Sequence_7 series: Sequences_7-1, Sequences_7-2 and Sequences_7-3 are the same videos with different frame sample rate, which are used to evaluate the capability of BS to handle low speed foreground movement. In Sequence_7-1, the speed is 1 pixel/frame. In Sequences_7-2 and Sequences_7-3, the speeds are respectively below and above 1 pixel/frame: 0.6 and 1.38 pixel/frame.

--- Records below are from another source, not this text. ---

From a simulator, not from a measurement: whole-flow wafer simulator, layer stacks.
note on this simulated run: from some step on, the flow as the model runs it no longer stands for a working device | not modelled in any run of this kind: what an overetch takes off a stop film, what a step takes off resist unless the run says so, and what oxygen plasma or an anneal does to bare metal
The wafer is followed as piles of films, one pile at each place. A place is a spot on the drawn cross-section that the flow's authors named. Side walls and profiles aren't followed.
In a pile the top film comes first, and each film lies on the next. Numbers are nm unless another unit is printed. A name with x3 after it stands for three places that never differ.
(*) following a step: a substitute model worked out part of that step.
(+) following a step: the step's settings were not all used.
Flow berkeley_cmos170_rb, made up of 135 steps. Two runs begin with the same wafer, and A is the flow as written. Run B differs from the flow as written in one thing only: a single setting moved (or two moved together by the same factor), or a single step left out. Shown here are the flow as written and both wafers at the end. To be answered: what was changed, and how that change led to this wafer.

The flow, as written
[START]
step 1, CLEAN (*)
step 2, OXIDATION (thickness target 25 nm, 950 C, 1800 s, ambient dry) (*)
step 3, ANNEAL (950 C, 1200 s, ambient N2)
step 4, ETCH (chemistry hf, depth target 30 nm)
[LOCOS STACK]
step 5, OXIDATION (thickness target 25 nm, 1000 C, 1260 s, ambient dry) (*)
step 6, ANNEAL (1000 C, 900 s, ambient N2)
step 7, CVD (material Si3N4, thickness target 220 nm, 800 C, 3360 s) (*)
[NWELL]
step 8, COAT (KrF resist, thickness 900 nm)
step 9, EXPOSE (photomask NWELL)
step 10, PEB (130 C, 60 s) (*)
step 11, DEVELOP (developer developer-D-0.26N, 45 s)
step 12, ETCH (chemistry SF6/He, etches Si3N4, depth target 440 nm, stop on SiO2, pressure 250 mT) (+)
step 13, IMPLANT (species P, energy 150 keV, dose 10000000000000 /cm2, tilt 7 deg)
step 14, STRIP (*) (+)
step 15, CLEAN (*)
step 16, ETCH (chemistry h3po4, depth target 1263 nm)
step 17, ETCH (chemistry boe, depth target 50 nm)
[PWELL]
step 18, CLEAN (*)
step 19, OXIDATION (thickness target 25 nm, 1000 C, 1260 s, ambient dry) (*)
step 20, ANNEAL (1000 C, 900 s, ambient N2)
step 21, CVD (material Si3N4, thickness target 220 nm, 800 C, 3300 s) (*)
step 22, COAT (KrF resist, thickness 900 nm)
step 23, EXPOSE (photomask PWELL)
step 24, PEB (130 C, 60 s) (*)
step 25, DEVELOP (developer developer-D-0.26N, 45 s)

Sequence_8 series: Sequence_8-1, Sequences_8-2 and Sequences_8-3 are also the same videos with different frame sample rates. Contrary to the Sequence_7 series, these sequences are used to evaluate the capability of BS to handle high speed foreground movement. In Sequence_8-1, the speed is 1 self-size/frame. In Sequences_8-2 and Sequences_8-3, the speeds are respectively below and above 1 self-size/frame: 0.75 and 1.25 self-size/frame.

5. Experimental Setup

In the evaluation experiments, we attempted to select the most influential BS algorithms, the important BS algorithms from each category according to the taxonomy provided by [42], and the state-of-the-art BS algorithms.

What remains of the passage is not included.